- 2.1.1 Setting the Replication Master Configuration
- 2.1.2 Setting the Replication Slave Configuration
- 2.1.3 Creating a User for Replication
- 2.1.4 Obtaining the Replication Master Binary Log Coordinates
- 2.1.5 Creating a Data Snapshot Using mysqldump
- 2.1.6 Creating a Data Snapshot Using Raw Data Files
- 2.1.7 Setting Up Replication with New Master and Slaves
- 2.1.8 Setting Up Replication with Existing Data
- 2.1.9 Introducing Additional Slaves to an Existing Replication Environment
- 2.1.10 Setting the Master Configuration on the Slave
This section describes how to set up complete replication of a MySQL server. There are a number of different methods for setting up replication, and the exact method to use depends on how you are setting up replication, and whether you already have data within your master database.
There are some generic tasks that are common to all replication setups:
On the master, you must enable binary logging and configure a unique server ID. This might require a server restart. See Section 2.1.1, “Setting the Replication Master Configuration”.
On each slave that you want to connect to the master, you must configure a unique server ID. This might require a server restart. See Section 2.1.2, “Setting the Replication Slave Configuration”.
Optionally, create a separate user for your slaves to use during authentication with the master when reading the binary log for replication. See Section 2.1.3, “Creating a User for Replication”.
Before creating a data snapshot or starting the replication process, you should record the position of the binary log on the master. You will need this information when configuring the slave so that the slave knows where within the binary log to start executing events. See Section 2.1.4, “Obtaining the Replication Master Binary Log Coordinates”.
If you already have data on your master and want to use it to synchronize your slave, you need to create a data snapshot. There are different methods to create the database snapshot, depending on the size of the database and the location of the files. Create a snapshot using mysqldump (see Section 2.1.5, “Creating a Data Snapshot Using mysqldump”) or by copying the data files directly (see Section 2.1.6, “Creating a Data Snapshot Using Raw Data Files”).
Configure the slave with settings for connecting to the master, such as the host name, login credentials, and binary log file name and position. See Section 2.1.10, “Setting the Master Configuration on the Slave”.
After configuring the basic options, select your scenario:
To set up replication for a fresh installation of a master and slaves that contain no data, see Section 2.1.7, “Setting Up Replication with New Master and Slaves”.
To set up replication of a new master using the data from an existing MySQL server, see Section 2.1.8, “Setting Up Replication with Existing Data”.

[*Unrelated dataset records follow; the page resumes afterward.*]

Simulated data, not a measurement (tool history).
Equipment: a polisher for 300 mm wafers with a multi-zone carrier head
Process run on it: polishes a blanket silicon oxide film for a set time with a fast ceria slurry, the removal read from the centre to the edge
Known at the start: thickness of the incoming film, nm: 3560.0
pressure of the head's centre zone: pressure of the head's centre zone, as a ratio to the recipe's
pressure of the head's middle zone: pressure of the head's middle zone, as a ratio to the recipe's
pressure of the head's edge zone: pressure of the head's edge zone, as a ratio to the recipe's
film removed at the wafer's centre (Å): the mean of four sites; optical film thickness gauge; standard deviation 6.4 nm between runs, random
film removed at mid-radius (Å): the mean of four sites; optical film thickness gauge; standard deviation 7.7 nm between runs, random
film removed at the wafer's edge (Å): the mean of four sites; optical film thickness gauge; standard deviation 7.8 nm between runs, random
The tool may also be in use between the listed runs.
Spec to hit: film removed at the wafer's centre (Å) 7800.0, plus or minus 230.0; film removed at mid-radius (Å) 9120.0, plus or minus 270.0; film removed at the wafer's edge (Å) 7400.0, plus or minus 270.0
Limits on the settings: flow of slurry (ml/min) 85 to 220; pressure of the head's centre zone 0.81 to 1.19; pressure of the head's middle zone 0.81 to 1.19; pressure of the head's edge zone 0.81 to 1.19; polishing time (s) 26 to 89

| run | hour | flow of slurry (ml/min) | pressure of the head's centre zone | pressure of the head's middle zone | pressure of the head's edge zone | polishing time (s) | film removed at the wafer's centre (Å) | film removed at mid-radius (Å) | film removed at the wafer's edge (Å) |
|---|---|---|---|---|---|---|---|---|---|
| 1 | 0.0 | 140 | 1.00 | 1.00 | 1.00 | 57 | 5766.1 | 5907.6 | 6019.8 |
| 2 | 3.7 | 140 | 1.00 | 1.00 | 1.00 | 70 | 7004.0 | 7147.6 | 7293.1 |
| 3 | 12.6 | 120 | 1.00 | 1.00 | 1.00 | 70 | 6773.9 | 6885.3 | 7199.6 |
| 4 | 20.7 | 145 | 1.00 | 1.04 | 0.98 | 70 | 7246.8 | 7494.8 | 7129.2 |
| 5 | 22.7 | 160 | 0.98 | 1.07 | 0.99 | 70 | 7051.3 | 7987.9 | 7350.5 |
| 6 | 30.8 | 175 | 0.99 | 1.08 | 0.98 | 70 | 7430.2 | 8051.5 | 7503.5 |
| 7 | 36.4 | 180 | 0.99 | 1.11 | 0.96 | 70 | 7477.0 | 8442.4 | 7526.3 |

To add replication slaves to an existing replication environment, see Section 2.1.9, “Introducing Additional Slaves to an Existing Replication Environment”.
Before administering MySQL replication servers, read this entire chapter and try all statements mentioned in SQL Statements for Controlling Master Servers, and SQL Statements for Controlling Slave Servers. Also familiarize yourself with the replication startup options described in Section 2.4, “Replication and Binary Logging Options and Variables”.